Saturday, May 16, 2015

Go and make disciples of all the nations, baptizing them in the name of the Father, and of the Son, and of the Holy Spirit.”

God the Father created us out of a divine act of love and with the intention that we be brother and sister to one another. God called Moses to lead his people out of slavery, the most brutal system of exploitation, and guide them into the Promised Land. God raised Israel up to be an enduring sign of resistance against enslavement in any time and any place.  In the course of history, God gave us his son Jesus the Christ, the INCARNATE WORD of the FATHER. Jesus the Christ died for all creation thereby restoring the human family once and for all to Gods original intent: equality and community.  From the Father and Son, we were given the Spirit, so that future generations of disciples would maintain the struggle for liberation with courage and steadfastness, wisdom and strength, prudence and spiritual sensitivity. This is the Trinity.  The power of the Triune God the Father, Son and Holy Spirit is like a mighty river of Justice washing away the structures of exploitation and inequality. Jesus calls his disciples to go forth and let water flow into the desert, Go and make disciples of all the nations, baptizing them in the name of the Father, and of the Son, and of the Holy Spirit.  This is the evangelization of the nations - to proclaim the Good News.

Making disciples and baptizing them, means
      We proclaim FREEDOM: We open doors for those held in captivity, that we make a way where there is no way.  We confront the exclusion and bust open the doors of injustice that keep people in darkness, in isolation and in fear.
      We proclaim VISION: Jesus gives us a vision so that we can see the possibilities that cooperation, forgiveness, self-sacrifice are ultimately more rewarding than acquiring things for ourselves.   
      We create a COMMUNITY of disciples by welcoming people to the table! Our evangelical task is to find ways for people to share in the harvest and not feel shame and guilt so that they excuse themselves from participating fully in the banquet of love. Rather than insisting on conformity and uniformity, we would focus on inclusion and making space for a diversity and dialog.

Jesus was not initiating a massive membership drive to sign people upto be members of the Church. He was calling his disciples to change the world.  A world in which the blind can see. That those who live in conditions of darkness, would finally seen the dawn of a new day. In a changed world the mute speak for themselves and the deaf hear. In a world transformed by Jesus, those who were controlled by debt and poverty are given a reprieve, a forgiveness of debtas it were, and they can begin to live for a future that they can control.

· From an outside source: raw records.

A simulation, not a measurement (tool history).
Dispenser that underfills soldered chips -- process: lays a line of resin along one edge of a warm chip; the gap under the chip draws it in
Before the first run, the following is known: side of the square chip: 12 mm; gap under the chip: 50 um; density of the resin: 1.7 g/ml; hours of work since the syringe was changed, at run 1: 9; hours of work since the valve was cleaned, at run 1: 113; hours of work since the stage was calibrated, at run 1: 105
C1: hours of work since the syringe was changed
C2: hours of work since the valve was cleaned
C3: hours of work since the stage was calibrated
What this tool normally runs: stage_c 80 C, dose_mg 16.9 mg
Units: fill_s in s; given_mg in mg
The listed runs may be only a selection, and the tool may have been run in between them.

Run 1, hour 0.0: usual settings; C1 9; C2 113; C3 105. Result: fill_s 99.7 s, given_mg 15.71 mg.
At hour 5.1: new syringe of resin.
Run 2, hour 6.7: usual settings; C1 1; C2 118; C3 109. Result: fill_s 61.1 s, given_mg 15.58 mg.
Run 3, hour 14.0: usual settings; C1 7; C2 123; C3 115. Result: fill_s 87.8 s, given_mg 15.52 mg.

In a society transformed by freedom, vision and community, the millions of people held in prisons, detention centers and secret holding facilities would finally have a chance of securing a strong defense and access to a fair jury trial. Those in bondage because of human trafficking and forced labor would be freed from their captors and the homeless man, the refugee, and the immigrant family would all have a chance to live without the fear of arrest, deportation or exploitation. In a transformed world, the emotionally isolated and physically incapacitated are connected to a caring and nurturing community.

When we baptize, we dismantle the fundamental structures of exclusion in the world. We confront the system of economic disparity where the owner is disproportionately rewarded from the toil of the worker, where racism masquerades itself in law and order, where creeping fascism becomes evident in the militarization and brutality of law enforcement, where peoples civil liberties and due process are ignored in our court and immigration system. Lets step back and think about this.  Are we ready to shift our thinking about what it means to evangelize the nations? Can we be a Church that stands with those who yearn for freedom, that is guided by a vision where all are welcome? Can we be a Church that is BOLD?  

If we want to be bold, we cannot replace the Good News with rules and demands of obedience and our relationship with God cannot be expressed only on Sundays.  Remember our reading from Romans: we received the Spirit of freedom so that we no longer are enslaved by fear. We are the adopted sons and daughters of God and have been graced with a relationship with God, that we can call him Abba/Fatherand thus are co-heirs to eternal life with Christ.  If we believe these simple statements, then what do we have to fear in being a bold Church? 


A bold faith with high aspirations demands a faith response: to follow Christ, to imitate Christ - even to the point of giving our lives. If we do our job right we will probably suffer.  We will face opposition as we advocate for greater freedom and participation and there will be people trying to keep us down.  Opposition may be strong and at times and even overwhelming, but let us take our strength from this meal where we are nourished enough to  continue the Lucha, the Mission: to free captives, give sight to the blind and proclaim the Good News to the poor.